Roger Langridge is a great cartoonist: expressive, funny, with beautiful ink lines and the exceedingly rare ability to put across pantomime, slapstick, and musical numbers on the comics page. His brother Andrew is more of an enigma to me: I know he wrote all of the "Art d'Ecco" stories, which were one of the first things to bring Roger to prominence, but otherwise, he seems to have disappeared from public view.
All of those stories, as far as I can tell, were collected in a 2006 volume, appropriately titled The Louche and Insalubrious Escapades of Art d'Ecco. It's got the original 1990 Art d'Ecco 4-issue series, what I think was the minicomics Art Dekko series before that, a few random strips from anthologies, and a 20-page story up front that just might have been new in 2006. (The book, as is sadly usual in the publishing world that refuses to follow my diktats, explains none of that -- how the stories are organized here, where they first appeared, if anything was in the minicomic and redrawn or other altered for later publication. It just sticks all of the pages together in this particular order, and leaves it up to the reader to make sense of it all.)
Speaking of making sense of it all, that's something the reader has to do a lot of. The main characters may be named Art d'Ecco and Art Nouveau -- and that pyramidal gentleman on the cover, the Gump, who is as dumb as he is simple -- but the watchword for Art d'Ecco is actually "dada." Roger Langridge's later work has wordplay and slapstick and silliness and corny vaudeville jokes and fourth-wall-smashing, all in service of usually conventional plots and situations (though Fred the Clown gets pretty existential). Art d'Ecco has all of those things with the knob turned up to eleven and the plot obscured and cast aside like a gum wrapper.

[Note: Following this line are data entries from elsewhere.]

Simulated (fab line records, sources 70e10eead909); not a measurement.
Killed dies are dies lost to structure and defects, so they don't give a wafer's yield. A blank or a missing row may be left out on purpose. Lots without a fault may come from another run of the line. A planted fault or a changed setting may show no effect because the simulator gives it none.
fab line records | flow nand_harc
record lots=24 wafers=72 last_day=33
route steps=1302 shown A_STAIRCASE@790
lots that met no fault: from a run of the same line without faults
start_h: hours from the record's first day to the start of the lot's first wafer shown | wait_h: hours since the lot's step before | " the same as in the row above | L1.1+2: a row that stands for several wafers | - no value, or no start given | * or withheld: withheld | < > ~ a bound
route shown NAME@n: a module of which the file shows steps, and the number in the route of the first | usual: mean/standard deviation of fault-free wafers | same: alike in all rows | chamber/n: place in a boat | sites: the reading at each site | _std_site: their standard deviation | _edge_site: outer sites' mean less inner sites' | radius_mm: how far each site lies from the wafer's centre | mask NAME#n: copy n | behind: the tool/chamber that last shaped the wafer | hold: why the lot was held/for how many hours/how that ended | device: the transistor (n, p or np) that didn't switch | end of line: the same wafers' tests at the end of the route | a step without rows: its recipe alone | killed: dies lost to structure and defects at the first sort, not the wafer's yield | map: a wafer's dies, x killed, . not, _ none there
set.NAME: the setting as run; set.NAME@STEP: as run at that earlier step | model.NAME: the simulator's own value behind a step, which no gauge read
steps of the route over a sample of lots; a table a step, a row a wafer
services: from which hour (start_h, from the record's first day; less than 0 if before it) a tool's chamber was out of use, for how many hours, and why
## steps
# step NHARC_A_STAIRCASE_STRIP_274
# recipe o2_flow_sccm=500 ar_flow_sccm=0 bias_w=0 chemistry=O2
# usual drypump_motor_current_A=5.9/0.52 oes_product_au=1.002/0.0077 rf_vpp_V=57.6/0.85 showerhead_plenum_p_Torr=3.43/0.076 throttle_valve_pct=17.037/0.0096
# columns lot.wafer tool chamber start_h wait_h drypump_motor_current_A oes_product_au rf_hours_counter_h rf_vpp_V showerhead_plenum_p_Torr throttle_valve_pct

Art himself is sometimes a writer, of novels or operas or other things. But he's really just The Straight Man, a strong-jawed guy in a tuxedo who exists to be at the center of these stories. Gump is his eternally optimistic and eternally dim-witted sidekick. Nouveau, Art's sometimes nemesis, is a whirling dervish of energetic chaos and self-aggrandizing opportunism -- a foil for Art to bounce off of, or a plotter to drag Art into the edges of his schemes. Other characters are types and stock, straight from Central Casting, utterly on purpose.
And what they all do defies explanation: there are single-page gags, short whimsical strips, and longer epics that would read as satirical if the Langridges allowed them to drift anywhere near the real world for at least a moment. It's exhilarating, bizarre, funny, and baffling in equal measure, like stories imperfectly translated from some little-known hermetic language. This probably is not the place to start with Roger Langridge, but, if you've already loved Fred the Clown, jump in here: it is the deep end, but I think you'll find it bracing.